We now need to do more than just periodically copy data from one system to another. We need data pipelines that can ingest terabytes of data, process it in a multitude of ways, and store it in a variety of systems. Our apps need to be smarter by weaving together disparate systems and providing intelligence from those aggregations.

Apache Kafka has emerged as a next generation event streaming system to connect our distributed systems through fault tolerant and scalable event-driven architectures. This enables new types of intelligent and engagement applications, especially those that are powered by the new Salesforce Einstein technologies which brings AI to everyone. Today Heroku has announced the availability of Apache Kafka as a managed service, making it easy for you to begin building a new generation of smarter applications!

Integration With ETL and ESBs

Before looking at the benefits of Apache Kafka, let’s look closer at ETL and ESBs.

ETL is simple because of a very defined wiring between a data producer and consumer. For instance, to manage an ETL process I will have a program/script that pulls a data set from one system, does some field mapping, and maybe some calculations, then inserts or updates rows in another system. These kinds of processes are “batch” processes that run on a specified interval (e.g. daily). With ETL we have to program for the possibility that the process can fail before completing a batch, and write manual logic so that new records are not duplicated, and calculations are correct.

ETL processes that rely on vertical scaling, like traditional SQL-based systems, are often challenging to scale horizontally. So if 1 million rows need to be processed there isn’t a clear and easy way to divide (i.e. shard) the work into chunks and distribute those chunks across multiple processing nodes. So ETL is simple but definitely lacks many of the things we would need to do it right.

ESBs decouple the wiring between the data producer and consumer thus providing more flexibility in how systems are glued together.  With an ESB, changes can be immediately propagated across systems and many subscribers can easily receive change notifications, and do their own transformations.

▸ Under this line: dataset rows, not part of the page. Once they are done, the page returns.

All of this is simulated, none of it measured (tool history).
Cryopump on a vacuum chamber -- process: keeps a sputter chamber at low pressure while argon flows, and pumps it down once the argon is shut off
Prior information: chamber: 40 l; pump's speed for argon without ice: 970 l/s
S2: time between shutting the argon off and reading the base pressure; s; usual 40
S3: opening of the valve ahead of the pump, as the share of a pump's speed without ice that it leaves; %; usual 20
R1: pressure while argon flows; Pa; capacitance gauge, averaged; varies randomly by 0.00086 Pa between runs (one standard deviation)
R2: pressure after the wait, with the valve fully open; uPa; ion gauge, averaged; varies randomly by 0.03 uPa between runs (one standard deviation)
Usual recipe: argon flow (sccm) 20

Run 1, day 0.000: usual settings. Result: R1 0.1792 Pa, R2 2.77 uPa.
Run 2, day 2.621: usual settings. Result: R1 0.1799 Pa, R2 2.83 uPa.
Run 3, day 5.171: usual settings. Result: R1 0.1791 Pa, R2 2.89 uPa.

The primary downside of an ESB for integration is that there are no guarantees around delivery of a message.  If a consumer is down, then it will miss messages. Also ESBs do not have any ordering guarantees or easy way to shard consumption.

Fault Tolerant and Scalable Integrations

While maintaining the consumer / producer programming model, Kafka overcomes many of the downsides of ETL and ESBs with three main features:

  • Messages are immutable and durable for a specified amount of time so delivery can be guaranteed and distributed.
  • Clustering provides high availability and partitioning/sharding.
  • Messages are ordered within the context of a partition.

With these three features, Kafka provides a resilient way to build integrations that can tolerate failure and scale massively.

Most Kafka systems ingest data from many sources including user interactions (app and web), telemetry data, or data change events (i.e. change data capture). Once ingested any system can subscribe to the events on a named topic. For example, you may have a mobile app where every time a user views an item, that interaction is sent to Kafka. Then you might have a consumer which stores the raw events in a big data store. A second consumer might do some analysis on the data like how many items a user looks at per hour, which is then stored in another system like Salesforce.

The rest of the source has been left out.